Putin to test Obama at UN
President Obama won’t be able to escape the long shadow of Vladimir Putin when he heads to the United Nations General Assembly this week.
Russia is in the middle of two of the biggest crises on the planet — in Syria and Ukraine — and those vexing challenges will be front and center when Obama meets with Putin Monday on the sidelines of the annual diplomatic gathering in New York.
“When we look at conflict, the president will certainly be focused on the situation in Syria and Iraq, and he’ll be focused on the situation in Ukraine,” White House deputy national security advisor Ben Rhodes told reporters this week.
{mosads}“Our focus is going to be on the fact that there has to be a cost for a nation like Russia that is violating the sovereignty and territorial integrity of Ukraine.”
“At the same time, in Syria, even as we have an aggressive military effort underway against ISIL, the only lasting resolution to that challenge is for there to be a political settlement, as well,” he added, using an alternate acronym for the Islamic State in Iraq and Syria (ISIS).
The U.S.-Russia dynamic won’t be the only issue when world leaders sit down together in the coming days.
The release of 17 new goals for international development have the prospect of reinvigorating the globe’s efforts to combat extreme poverty, illness and inequality for the next 15 years.
But top military officials have called Russia the U.S.’s most dangerous foe, and the pressure will be on for Obama to successfully navigate the power struggle when the two sit down for talks.
Putin will make his first address at the U.N. meeting in a decade on Monday, and will also head into a bilateral meeting with Obama.
That meeting will be the first time the two leaders have met in person since a brief reunion marking the D-Day anniversary in France last June.
The two nations have been locked in an increasingly bitter standoff in recent years, after Russia entered something of a diplomatic exile following its military intervention in Ukraine.
In 2013, the White House canceled a summit planned for Moscow, in a rare snub against the Kremlin, and it has more recently kicked Russia out of the Group of 8 nations.
Now, Russia is in an awkward position.
Despite being internationally ostracized over Ukraine, Moscow has made a concerted push to come out of the cold and back into the global fold.
“Putin’s speech is an attempt to change attention and to try to win his way back into the good graces of the Western community,” said William Pomeranz, the deputy director of the Woodrow Wilson Center’s Kennan Institute for Advanced Russian Studies.

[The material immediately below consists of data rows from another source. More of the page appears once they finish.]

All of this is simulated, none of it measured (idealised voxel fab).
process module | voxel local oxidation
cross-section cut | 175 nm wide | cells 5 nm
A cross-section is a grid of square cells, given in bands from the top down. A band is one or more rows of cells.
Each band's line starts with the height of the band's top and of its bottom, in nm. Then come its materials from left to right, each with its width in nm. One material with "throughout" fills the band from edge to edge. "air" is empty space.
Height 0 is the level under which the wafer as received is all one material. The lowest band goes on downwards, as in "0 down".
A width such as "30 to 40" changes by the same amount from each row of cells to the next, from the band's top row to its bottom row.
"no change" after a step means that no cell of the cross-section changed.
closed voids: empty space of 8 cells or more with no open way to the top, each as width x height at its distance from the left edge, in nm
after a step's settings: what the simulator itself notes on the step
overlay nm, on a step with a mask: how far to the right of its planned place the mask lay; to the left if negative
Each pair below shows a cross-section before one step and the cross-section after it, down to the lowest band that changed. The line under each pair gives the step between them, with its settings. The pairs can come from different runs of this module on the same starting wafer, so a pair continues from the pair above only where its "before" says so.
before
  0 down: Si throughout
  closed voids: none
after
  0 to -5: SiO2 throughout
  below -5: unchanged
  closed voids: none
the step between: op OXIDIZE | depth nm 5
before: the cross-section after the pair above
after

“He wants to do so by focusing on the problem of Syria and how potentially the United States, Europe and Syria should be on the she same page vis-à-vis ISIS.”
In the last two weeks, Russian and U.S. military leaders have begun discussing ways to collaborate on rooting out ISIS, which has taken advantage of the political vacuum in Syria to grow its ranks.
There is a key difference between the two nations, however.
Russia supports Syrian leader Bashar al-Assad, and claims that the best way to get rid of Islamic extremism is to maintain his tenuous grip on power.
The U.S., meanwhile, has insisted for years that Assad must go.
“The Russian public narrative has been very focused on the argument that the way to counter ISIL is to work with the Assad regime,” said Celeste Wallander, the National Security Council’s senior director for Russia. “We think they got this backwards.”
“This is an opportunity for the presidents to talk directly about this very key issue face-to-face and one-on-one,” she added.
The White House has gone to pains to indicate that Russia asked for the meeting — not the U.S. — in an apparent bid to ensure Obama has the upper hand.
At the same time, the U.S. needs to keep up the pressure for Russia to abide by a 2014 agreement to halt violence in Ukraine. That accord will reach critical milestones in coming weeks.
Putin is going on a charm offensive ahead of the trip.
In an interview with CBS’s “60 Minutes” set to air this Sunday, the Russian leader said that he admired Americans’ “creativity” for “tackling problems.”
It’s “their openness — openness and open-mindedness,” Putin said, “because it allows them to unleash the inner potential of their people.
“And thanks to that, America has attained such amazing results in developing their country.”
While the bridges between the U.S. and Russia might not have been burned completely, however, it’s clear they have been seriously scorched.
It’s unlikely that the two nations walk away from Monday’s meeting with anything more than a rough outline for how to work together.
“The fact that they’re talking is good. The fact that they’re realized they need to keep each other informed is good,” said Martin Edwards, the director of Seton Hall University’s center for U.N. and global governance studies. “But I think we need to really keep our expectations modest about this.
“I’d love for there to be a blockbuster deal,” he continued. “We can’t look for that coming out of Russia.”